In November of 1889, Sisley moved to Moret-sur-Loing, where he lived until his death in 1899. The beauty of this region is well-chronicled:
"It is essentially an Impressionist place with the gentle light of the Ile-de-France, the soft colors and the constantly changing skies of northern France. There are green woods and pastures, curving tree-lined banks of rivers, canals and narrow streams, wide stretches of river where the Loing joins the Seine at St-Mamms, old stone houses, churches and bridges" (V. Couldrey, Alfred Sisley: The English Impressionist, Exeter, 1992, p. 68).
So enchanted was Sisley by the town of Moret that he wrote to his friend Monet on August 31, 1881:
"Moret is just two hours journey from Paris, and has plenty of places to let at six hundred to a thousand francs. There is a market once a week, a pretty church, and beautiful scenery round about. If you were thinking of moving, why not come and see?" (quoted in M. Stevens, Alfred Sisley, London, 1992, p. 184).
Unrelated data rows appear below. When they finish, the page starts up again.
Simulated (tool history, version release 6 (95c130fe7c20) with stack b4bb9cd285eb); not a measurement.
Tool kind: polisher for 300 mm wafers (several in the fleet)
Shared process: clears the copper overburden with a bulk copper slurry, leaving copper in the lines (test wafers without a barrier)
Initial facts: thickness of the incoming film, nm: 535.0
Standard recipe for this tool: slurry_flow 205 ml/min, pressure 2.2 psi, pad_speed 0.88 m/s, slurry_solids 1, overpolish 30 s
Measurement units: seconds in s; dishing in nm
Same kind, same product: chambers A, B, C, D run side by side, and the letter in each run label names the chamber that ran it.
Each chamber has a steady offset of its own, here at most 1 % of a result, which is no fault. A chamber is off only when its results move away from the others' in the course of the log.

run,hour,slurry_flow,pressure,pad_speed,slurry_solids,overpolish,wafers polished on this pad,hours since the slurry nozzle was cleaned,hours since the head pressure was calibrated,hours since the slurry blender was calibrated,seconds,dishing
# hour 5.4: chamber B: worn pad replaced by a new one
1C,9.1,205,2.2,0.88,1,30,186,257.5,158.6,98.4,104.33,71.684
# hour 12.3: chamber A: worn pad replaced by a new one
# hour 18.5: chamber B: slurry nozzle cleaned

Like Monet, Sisley would paint the same landscape in a sequence, capturing the changing light conditions at different times of the day and year. In the present work the artist relishes the opportunity to describe the reflections of the trees and houses shimmering across the surface of the water in the clear mid-day light. As ever, the composition is perfectly harmonious, with the expansive sky given prominence, filling half of the canvas and lending the work a bright, airy effect.
As Sisley himself explained:
"I am for diversity of techniques in the same picture. Objects must be rendered so as to indicate their individual textures; in addition, and above all, they must be enveloped in light, as they are in nature" (R. Cogniat, Sisley, Naefels, 1978, p. 85).